Artificial intelligent assistant

librarian

librarian
  (laɪˈbrɛərɪən)
  [f. L. librāri-us concerned with books (hence as n. a bookseller or scribe) + -an.]
   1. A scribe, copyist. Obs.

1670 Gale Crt. Gentiles ii. iv. i. 370 The Booksellers got these books transcribed..by unmeet Librarians. 1725 W. Broome Notes on Pope's Odyss. xii. 131 This is the error of the Librarians, who put τρὶς for δὶς.

  2. The keeper or custodian of a library. (This word has supplanted the older library-keeper.)

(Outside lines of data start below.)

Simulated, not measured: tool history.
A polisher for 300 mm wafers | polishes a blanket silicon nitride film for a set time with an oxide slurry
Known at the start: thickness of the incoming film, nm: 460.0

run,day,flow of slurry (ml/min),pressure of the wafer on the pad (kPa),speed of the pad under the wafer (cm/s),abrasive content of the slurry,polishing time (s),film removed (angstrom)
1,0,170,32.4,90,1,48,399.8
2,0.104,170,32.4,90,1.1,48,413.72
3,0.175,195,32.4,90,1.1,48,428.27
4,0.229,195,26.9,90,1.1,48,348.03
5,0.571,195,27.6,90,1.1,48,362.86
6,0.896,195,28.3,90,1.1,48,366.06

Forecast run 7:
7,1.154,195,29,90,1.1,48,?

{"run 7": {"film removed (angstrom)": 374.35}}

1713 Steele Englishman No. 1. 8 Why mayn't I be witty, as a Man that keeps a Librarian is Learned? 1791 Boswell Johnson an. 1754, Mr. Wise, Radclivian librarian, with whom Johnson was much pleased. 1829 University Instr. in Willis & Clark Cambridge (1886) III. 104 A projecting Room..for the use of the Librarian.

   3. A dealer in books. Obs. rare—1.

a 1734 North Lives (1826) III. 290 This Mr. Scot was in his time the greatest librarian in Europe: for, besides his Stock in England he had warehouses at Frankfort [etc.].

  Hence liˈbrarianess, a female librarian; liˈbrarianship, the office or work of a librarian.

1818 Todd, Librarianship. 1862 Trollope N. Amer. I. 360 The librarianesses looked very pretty and learned..; the head librarian was enthusiastic. 1871 Daily News 12 Apr. 5 In depriving the learned book-fancier of his librarianship. 1886 Academy 19 June 432/3 An essay on some subject in librarianship or bibliography.